OMAHA, Neb. (KMTV) — For five decades, this marvel of 20th century innovation, sat dormant, collecting dust, spider webs and a little rust out in Southern California.
Many thought it should stay there because it would be too difficult to make the locomotive run again.
"If you don't want something to happen people tend to say it won't work, and convince others it won't work, with the hopes that maybe they'll stop asking,” says Ed Dickens, who managed the nine-person crew that restored Big Boy.
Eventually Union Pacific stopped listening to the naysayers, and said they'd restore it.
"So when we returned it home, we wanted to strip everything apart again,” says Dickens.
Other than the boiler, the team led by Ed Dickens, rebuilt the train from the ground up.
"Everything that you see here was in pieces,” says Dickens.
But before they even began working on it. They re-built their shop, so they could complete the overhaul.

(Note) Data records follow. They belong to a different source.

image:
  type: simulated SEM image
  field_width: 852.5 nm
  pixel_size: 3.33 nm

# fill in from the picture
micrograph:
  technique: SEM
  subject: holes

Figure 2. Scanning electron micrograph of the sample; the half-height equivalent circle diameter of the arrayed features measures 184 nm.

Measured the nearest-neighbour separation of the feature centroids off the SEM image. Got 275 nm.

"Put a big overhead crane in the shop, bought lots and lots of tools, we didn't have many of the tools that we needed. So we re-built tooling, re-built machines, re-built the shop, before we could re-build the locomotive,” says Dickens.
They had to make one major change, and some thought it would be tough. The original Big Boy trains ran on coal. That's no longer practical, so they had to power it by oil instead.
"That was supposed to be one of the most difficult obstacles we would face, was the oil conversion and it was actually one of the more simple,” says Dickens.
After a few minor hiccups they completed it and Dickens says he marvels at the craftsmanship, below the train, between the wheels and under the frame.
"It looks immaculate under there, it's really too bad we can't put mirrors, down where people can see it, because it really is. I don't know if it's appropriate to say it's beautiful but it really is a beautiful locomotive,” says Dickens.
He's just completing the first major trip since restoring the locomotive and is still making minor adjustments. He hopes eventually he can enjoy the work he did.
"In some respects we still haven't been able to let our hair down and enjoy the moment because we're busy with everything it takes to keep this big machine running,” says Dickens.